Last Significant Update:

2024-10-02

Status:

Draft

Comments to:

jkoshy@NetBSD.org

This is a way to run non-native executables seamlessly on NetBSD, allowing such non-native processes to be ‘first class’ entities in the OS.

Such non-native processes:

  • would be visible in the process tree,

  • would be able to send and receive signals to and from other processes,

  • would be able write to read and write files and sockets in the filesystem,

  • could be part of a unix “pipe”, and so on.

In other words, non-native executables would behave very similarly to native executables, modulo the overhead of ‘interpreting’ instructions instead of directly executing them.[1]


The Basic Idea

The idea here is that when asked to execute a non-native binary, instead of failing the invocation[2] of execve() with an ENOEXEC, the kernel would hand over the binary to be executed to a specially configured instruction set emulator.
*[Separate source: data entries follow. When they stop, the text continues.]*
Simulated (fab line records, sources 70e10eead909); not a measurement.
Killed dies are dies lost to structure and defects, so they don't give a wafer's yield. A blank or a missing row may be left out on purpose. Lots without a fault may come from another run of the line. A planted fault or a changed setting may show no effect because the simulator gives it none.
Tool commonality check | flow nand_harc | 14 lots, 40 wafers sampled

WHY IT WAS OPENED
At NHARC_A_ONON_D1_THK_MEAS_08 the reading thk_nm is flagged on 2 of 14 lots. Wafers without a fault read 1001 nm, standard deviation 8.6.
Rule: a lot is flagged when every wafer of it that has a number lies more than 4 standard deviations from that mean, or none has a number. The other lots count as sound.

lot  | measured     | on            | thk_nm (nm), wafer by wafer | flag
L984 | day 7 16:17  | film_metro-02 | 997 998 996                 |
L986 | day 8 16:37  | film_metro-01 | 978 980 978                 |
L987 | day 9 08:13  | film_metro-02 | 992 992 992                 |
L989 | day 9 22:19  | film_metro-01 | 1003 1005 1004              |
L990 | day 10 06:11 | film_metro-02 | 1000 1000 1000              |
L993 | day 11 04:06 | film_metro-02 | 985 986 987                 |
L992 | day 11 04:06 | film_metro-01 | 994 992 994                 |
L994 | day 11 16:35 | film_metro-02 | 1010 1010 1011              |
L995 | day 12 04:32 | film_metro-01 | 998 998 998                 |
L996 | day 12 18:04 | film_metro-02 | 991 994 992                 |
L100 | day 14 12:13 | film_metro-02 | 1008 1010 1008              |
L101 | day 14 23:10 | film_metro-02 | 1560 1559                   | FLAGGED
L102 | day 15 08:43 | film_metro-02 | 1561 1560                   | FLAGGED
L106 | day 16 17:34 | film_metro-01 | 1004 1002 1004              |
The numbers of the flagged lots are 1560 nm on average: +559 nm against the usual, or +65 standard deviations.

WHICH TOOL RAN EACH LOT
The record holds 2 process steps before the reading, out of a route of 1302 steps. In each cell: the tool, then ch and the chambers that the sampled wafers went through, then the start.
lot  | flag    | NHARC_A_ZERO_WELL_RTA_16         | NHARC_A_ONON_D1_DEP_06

This instruction set emulator would then map in the non-native executable image and proceed to emulate the instructions in it, either instruction-by-instruction or by translating the non-native instructions in the program image to native instructions.[3]

Why Bother Though?

Being able to execute non-native binaries in this fashion offers a number of advantages:

  • When cross-compiling software for a non-native platform, we could directly run a non-native toolchain on more powerful hardware.  This could help speed up package builds for older architectures inspite of the interpretation overhead.

  • We could transparently run software compiled for legacy architectures.  This could be of interest for organisations that need to run binaries built for old hardware that is no longer in production.

  • We may be able to transparently run software written for non-POSIX operating systems too, provided that we can translate NetBSD’s behavior to that expected by the software under emulation and vice-versa.

  • We could offer a selectively bug-compatible execution environment for old programs on newer systems, for example, propagating only security fixes while keeping other behavior unchanged.  This would allow older software to be run in an otherwise up to date and secure system.

Once implemented, we would progress from ‘Running NetBSD on a toaster’ to ‘Running NetBSD on NetBSD on a toaster’.

Speed-ups

  • Whenever the emulated non-native process issues a system call, the call would be translated to a native system call, which would then run at native speed inside the kernel.

  • For dynamically-linked non-native executables, we could look at making function calls into shared objects that are available natively (like libc) to switch into “native mode”, allowing even more of the emulated program’s execution to run at native speed.[4]

Why Take Up This Project?

{ For GSoC applicants }

The project’s implementors will gain a deep understanding in how both modern and legacy systems actually work.  They would gain insights:

  • Into instruction set architectures, both old and new.

  • Into the process of linking & loading in diverse operating systems.

  • Into what ‘POSIX compatibility’ actually entails.

  • Into the kernel’s VM and process handling code.

  • Into the ELF file format.

  • And into other areas in computer science and engineering.

Dyninst

LGPL-licensed tools for binary instrumentation and modification.

GXEmul

A BSD-licensed architecture emulator.  The instruction emulation code in this project could possibly be reused (https://gavare.se/gxemul/).

QEMU

A GPL-licensed machine emulator that additionally offers “user-mode” emulation (https://www.qemu.org/).

History

NOTE: This project idea was originally posted on FreeBSD’s Summer of Code page on Apr 22, 2006, titled The Arbitrary Interpreter Hack:

The Arbitrary Interpreter Hack
Allow FreeBSD™ binaries for non-native CPU architectures to be emulated by having these 'interpreted' by an instruction set emulator.  This work would allow FreeBSD/{ARM,MIPS,PowerPC} executables to run on a FreeBSD/i386 or FreeBSD/amd64 host.  This project requires an in-depth study of machine ABIs and of Unix semantics.  It has a small kernel component and also involves effort in making the instruction set emulator robust.

1. And modulo other corner-cases, such as using ptrace(2) on such processes.
2. See the POSIX specification for the exec family of APIs.
3. QEMU calls this mode of operation User-Mode Emulation emulation.
4. Implementing stack backtraces for such mixed-mode execution would be interesting, to say the least.